After spending its first year being limited to Europe, the upstart Android manufacturer Nothing is coming to the US. That means it’s possible to buy a Nothing Phone 2 and use it on a GSM carrier, so let’s take a quick look at one.
The price starts at $599, which lets it slot into the space that used to be occupied by the now obsolete base-model Pixel 7. At this price, you’re getting a device that looks like a flagship on the surface with a big 6.7-inch, 120 Hz display and a last-generation Snapdragon 8 Gen 1. The lack of water resistance is really crippling, though. Even the $349 Pixel 6a has an IP67 rating, so it’s submergible, but this phone can only handle light rain. Nothing is the second major company from OnePlus founder Carl Pei, and OnePlus had a very strange relationship with water resistance, too. If the company would just be normal and competitive in this area, its devices would be a lot more desirable. Water resistance is a feature people are used to now and definitely something you would expect at this price.

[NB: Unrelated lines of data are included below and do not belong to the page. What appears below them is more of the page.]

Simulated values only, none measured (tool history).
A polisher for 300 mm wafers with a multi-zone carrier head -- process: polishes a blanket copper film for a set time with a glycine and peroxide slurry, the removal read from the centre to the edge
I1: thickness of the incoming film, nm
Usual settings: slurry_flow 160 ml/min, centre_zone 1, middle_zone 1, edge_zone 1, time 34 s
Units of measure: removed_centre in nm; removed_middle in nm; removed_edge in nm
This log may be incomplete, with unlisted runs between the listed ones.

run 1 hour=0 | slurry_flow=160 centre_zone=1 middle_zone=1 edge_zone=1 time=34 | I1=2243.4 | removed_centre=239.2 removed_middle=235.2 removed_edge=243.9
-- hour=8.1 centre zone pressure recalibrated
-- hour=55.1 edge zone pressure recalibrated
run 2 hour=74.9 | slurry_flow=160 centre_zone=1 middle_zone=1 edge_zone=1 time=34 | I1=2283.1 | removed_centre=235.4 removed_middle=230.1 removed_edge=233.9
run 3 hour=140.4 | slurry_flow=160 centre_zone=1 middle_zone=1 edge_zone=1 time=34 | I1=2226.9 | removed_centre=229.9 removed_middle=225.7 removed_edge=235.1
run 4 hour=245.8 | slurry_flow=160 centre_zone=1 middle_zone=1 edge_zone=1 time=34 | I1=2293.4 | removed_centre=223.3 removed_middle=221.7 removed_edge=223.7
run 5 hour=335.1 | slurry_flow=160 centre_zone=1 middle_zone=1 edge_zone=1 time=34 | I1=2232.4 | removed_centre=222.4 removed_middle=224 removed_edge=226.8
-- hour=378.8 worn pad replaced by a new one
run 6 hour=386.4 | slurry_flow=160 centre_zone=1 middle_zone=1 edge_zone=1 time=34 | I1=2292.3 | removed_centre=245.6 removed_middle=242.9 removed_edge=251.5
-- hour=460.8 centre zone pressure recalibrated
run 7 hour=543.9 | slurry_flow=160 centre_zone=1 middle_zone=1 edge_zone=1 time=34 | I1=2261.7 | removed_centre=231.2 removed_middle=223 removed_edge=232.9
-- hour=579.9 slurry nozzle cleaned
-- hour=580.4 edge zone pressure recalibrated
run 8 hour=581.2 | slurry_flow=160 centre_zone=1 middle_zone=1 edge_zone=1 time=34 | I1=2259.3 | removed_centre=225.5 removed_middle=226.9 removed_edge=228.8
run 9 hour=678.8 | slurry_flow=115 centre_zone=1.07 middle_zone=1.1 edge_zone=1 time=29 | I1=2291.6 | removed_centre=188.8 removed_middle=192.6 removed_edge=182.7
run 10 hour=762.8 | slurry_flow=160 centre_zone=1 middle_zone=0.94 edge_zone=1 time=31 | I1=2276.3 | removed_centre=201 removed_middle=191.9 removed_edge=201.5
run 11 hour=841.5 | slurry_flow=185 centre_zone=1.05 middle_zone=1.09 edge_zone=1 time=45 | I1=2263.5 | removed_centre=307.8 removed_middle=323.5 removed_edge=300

But there are some good features here. I’m a big fan of the flat front screen, which bucks the pointless, year-long trend of distorted screens that are curved along both edges. Flat screens are hopefully going to be the trend going forward. The metal bands around the sides are also nice if a little iPhone-reminiscent.
On so many phones, the back is a big slab of nothing, and it seems like no thought at all is given to anything other than the camera bump. So I can appreciate the decision to try to do something with this big block of space. What you get on the back here is a bunch of widgets and lights covered with a panel of Gorilla Glass. Just in terms of day-to-day usage, the back is not nice. It doesn’t seem to have any kind of oleophobic coating, so it is just a big greasy fingerprint magnet. The actual display glass, with a coating, is much nicer, but you’re still touching the back a lot.
The thing that really irks me about both Nothing phones is that the design and functionality don’t really match. The best descriptor I can come up with for the transparent back is “repair cultural appropriation.” The phone clearly wants to go for a mechanical, techy look with all sorts of bits and bobs on the back, including visible wires and screw holes, but Nothing can’t back up any of those mechanical design cues with real functionality. You can see the screws, but you can’t actually touch them because they are embedded behind the glued-down glass panel.
It’s one thing if you go for the opaque slab of glass or aluminum look of an iPhone, where the image is that every phone is a highly locked-down appliance, and the inside is full of magic. To look mechanical but not be mechanical is deeply uncool. It makes the Nothing Phone a poser—a phony, a phone for people who believe the hacking scenes on CBS shows. Don’t talk the talk if you can’t walk the walk.